If you navigate to the mortgage rates section on most of the major Canadian bank websites, you will notice there are typically two rate columns. One for ‘posted rates’ and the other devoted to ‘special offers’ (as described by RBC, for example), otherwise known as discounted mortgage rates.
The starting point of negotiation should be the latter category of rates, but many consumers are unaware of this and go in to mortgage meetings ill equipped. In fact, the more loyal to your bank you are – if, say, you have three or more products with one bank – the less of a deal you are likely to be offered. Your bank interprets your loyalty as reason to believe you are less likely to shop around, making you less price sensitive. Further, those borrowers up for mortgage renewals are even less likely to shop around (85% renew with their existing lenders). So, resist the temptation to sign the dotted line when your bank sends you a mortgage renewal notice. It can save you a full percentage or more on your annual mortgage rate, or thousands of dollars.The Bank of Canada’s recent report on ‘Discounting in Mortgage Markets’ confirms this rationale and found that new clients received a rate discount of .10% more than existing clients, and that, on the whole, ‘loyal customers pay more’.[1]
The report also concluded that if you hire a mortgage broker in Canada to do your mortgage shopping for you, it will leave you .32% better off on average. [2]
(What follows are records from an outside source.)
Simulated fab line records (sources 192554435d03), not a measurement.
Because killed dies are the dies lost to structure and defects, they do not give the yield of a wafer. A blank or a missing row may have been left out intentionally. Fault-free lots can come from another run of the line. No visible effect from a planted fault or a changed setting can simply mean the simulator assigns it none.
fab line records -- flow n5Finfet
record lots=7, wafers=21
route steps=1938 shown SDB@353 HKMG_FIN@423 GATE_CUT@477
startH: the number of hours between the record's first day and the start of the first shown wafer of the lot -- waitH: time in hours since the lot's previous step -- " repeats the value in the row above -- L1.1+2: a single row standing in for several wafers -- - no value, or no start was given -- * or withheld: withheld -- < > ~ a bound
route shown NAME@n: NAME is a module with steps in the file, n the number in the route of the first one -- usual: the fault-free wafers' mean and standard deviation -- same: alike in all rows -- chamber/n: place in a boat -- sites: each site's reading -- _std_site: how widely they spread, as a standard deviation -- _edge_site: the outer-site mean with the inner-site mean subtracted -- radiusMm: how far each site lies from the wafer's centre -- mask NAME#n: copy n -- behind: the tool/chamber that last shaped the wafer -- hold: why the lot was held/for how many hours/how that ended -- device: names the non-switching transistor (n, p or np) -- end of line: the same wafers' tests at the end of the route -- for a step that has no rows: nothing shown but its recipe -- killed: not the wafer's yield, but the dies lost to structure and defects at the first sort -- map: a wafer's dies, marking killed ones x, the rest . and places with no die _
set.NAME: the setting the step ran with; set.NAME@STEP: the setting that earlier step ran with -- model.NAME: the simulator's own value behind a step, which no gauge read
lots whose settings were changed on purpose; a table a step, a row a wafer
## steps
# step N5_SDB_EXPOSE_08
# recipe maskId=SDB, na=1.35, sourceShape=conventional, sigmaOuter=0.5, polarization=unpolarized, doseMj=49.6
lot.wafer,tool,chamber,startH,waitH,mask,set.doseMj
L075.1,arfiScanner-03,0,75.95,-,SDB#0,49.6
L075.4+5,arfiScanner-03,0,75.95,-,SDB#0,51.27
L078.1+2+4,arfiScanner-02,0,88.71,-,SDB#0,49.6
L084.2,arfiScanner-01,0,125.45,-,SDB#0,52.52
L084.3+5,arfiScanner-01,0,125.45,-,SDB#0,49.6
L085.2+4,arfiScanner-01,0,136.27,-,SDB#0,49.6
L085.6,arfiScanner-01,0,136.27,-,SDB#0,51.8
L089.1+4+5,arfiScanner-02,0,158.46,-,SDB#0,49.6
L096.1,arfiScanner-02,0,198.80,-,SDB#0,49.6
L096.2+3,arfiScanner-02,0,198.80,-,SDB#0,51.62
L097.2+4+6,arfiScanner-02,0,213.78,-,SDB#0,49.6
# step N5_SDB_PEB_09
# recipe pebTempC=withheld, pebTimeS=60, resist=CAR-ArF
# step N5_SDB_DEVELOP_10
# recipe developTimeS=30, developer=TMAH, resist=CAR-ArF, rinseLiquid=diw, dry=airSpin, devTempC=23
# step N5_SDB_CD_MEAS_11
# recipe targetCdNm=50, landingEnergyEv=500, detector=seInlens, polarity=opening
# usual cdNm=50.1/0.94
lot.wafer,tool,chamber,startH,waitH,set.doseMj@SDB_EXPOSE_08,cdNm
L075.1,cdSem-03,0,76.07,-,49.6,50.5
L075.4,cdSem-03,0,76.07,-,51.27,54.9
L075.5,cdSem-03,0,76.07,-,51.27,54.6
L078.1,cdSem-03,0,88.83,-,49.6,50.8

However, the most financially devastating aspect of the posted rates game is one you cannot foresee. If at some point during your mortgage term you need to refinance, posted rates become even more significant in calculating your refinance penalty.
Refinance penalties are typically calculated as the greater of three months interest, or, the more likely culprit, what is known as the Interest Rate Differential (IRD). The IRD is a complicated calculation, and often not a transparent one. Banks often mask how it is calculated, but it is supposed to capture the difference in the interest payable on your existing mortgage versus that payable on a replacement mortgage.
[Remember, once you refinance, you can take out a new mortgage with your existing lender or you are free to move to a different institution.]
When a lender with only one set of mortgage rates, such as ING, calculates the IRD penalty, their calculation is more straightforward, as they only have one set of rates.
When calculating the IRD penalty with a lender who uses two sets of rates, the formula becomes more complicated.
In the latter case, the bank’s IRD calculation is now based on the current posted rate, a rate which the bank has the ability to manipulate. If a lender with posted rates sees an opportunity for customers to refinance and take advantage of lower mortgage rates, the bank has the ability to increase a customer’s penalty by keeping the posted rate artificially lower on mortgages with the remaining term.
Lenders with only one set of rates, such as ING, do not have the same pricing mechanism at their disposal. Rates used in IRD calculations are the same rates offered to customers currently shopping for a mortgage. So, if ING were to suppress rates for the purpose of IRD calculations, it would have to give new customers that same, artificially low rate. Banks with posted rates, however, can manipulate two separate rates: posted rates which affect IRD penalties and discounted rates for customers currently shopping.